How to Stay Anonymous When You Win the Lottery
We all have fantasies of hitting the lottery, right? The new cars, the boat, the...lawsuits, predators, and bankruptcies? The winning ticket isn’t necessarily the winning ticket for a happy life, which is exactly why the winner of January’s Powerball jackpot of $560 million wants to keep her name out of the public record. But New Hampshire, where the she lives, doesn’t allow winners to claim their winnings anonymously, and so in January she filed a lawsuit in an attempt to protect her identity.
The states have an interest in making lotto winners’ identities public to protect the integrity of the game—see, for example, the Iowa security chief who rigged the $16.5 million lottery (he had been a computer programmer in the state lottery office and evidently did something programmy with the numbers) and then tried to claim it anonymously. Only seven states—Delaware, Kansas, Maryland, North Dakota, Ohio, South Carolina, Texas, and likely soon Georgia—allow winners to shield their identities. A handful of other states, like California and Wisconsin, entirely forbid winners to remain anonymous, “and then there are the states with gray areas,” says Jason Kurland, an attorney in East Meadow, New York, who has represented jackpot winners in the past. Depending on where you live, you can “form a trust and hide behind that. Your lawyer can be the face of the trust.”
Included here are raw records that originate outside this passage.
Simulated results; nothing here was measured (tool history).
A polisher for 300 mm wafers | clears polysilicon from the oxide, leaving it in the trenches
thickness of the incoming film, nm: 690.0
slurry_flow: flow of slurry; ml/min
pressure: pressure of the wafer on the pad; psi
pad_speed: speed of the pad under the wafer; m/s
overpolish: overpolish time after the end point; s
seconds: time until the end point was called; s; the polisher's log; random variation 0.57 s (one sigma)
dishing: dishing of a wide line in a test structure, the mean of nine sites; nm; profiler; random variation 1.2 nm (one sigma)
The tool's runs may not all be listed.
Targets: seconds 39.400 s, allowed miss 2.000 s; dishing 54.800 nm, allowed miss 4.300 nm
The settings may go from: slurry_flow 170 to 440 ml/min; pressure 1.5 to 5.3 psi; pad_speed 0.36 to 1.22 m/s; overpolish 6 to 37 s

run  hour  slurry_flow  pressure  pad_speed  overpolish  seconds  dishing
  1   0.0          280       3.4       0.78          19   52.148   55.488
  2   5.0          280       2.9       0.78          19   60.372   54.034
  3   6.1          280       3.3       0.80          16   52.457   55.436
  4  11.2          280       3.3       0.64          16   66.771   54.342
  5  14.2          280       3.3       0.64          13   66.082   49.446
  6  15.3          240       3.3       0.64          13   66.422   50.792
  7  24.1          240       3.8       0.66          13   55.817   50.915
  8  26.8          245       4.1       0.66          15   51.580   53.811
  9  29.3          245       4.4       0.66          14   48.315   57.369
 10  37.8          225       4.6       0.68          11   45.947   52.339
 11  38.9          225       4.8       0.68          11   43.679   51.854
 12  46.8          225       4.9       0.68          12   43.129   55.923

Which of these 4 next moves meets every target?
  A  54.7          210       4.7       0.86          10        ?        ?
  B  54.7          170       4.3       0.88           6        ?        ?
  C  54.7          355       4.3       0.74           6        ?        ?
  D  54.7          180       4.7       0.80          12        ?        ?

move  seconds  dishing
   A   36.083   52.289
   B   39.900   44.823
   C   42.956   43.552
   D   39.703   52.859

Now this is exactly what Jane Doe, in New Hampshire, did—but she had already signed her lottery ticket in her own name, and lottery officials have refused to let her white out her name and re-sign in the name of the trust.Most advisors instruct the winner to sign the ticket immediately so the ownership is indisputable—does the New Hampshire case mean that the lucky holder of the winning Powerball ticket shouldn’t sign the back of the ticket? Kurland notes that leaving the ticket unsigned, and risking someone (even your lawyer) stealing it, is a big risk. His solution? “Sign it, but sign it small. Then you can add trustees, or several trustees, and the name of the trust.” Once you’ve signed, find a trusts and estates attorney in your state to advise you. This person should also put you in touch with a financial planner—you’re going to owe taxes, and you’ll likely want to consider how best to handle charitable contributions and gifts to family and friends. “Once you set up your team, you can’t go wrong,” says Kurland.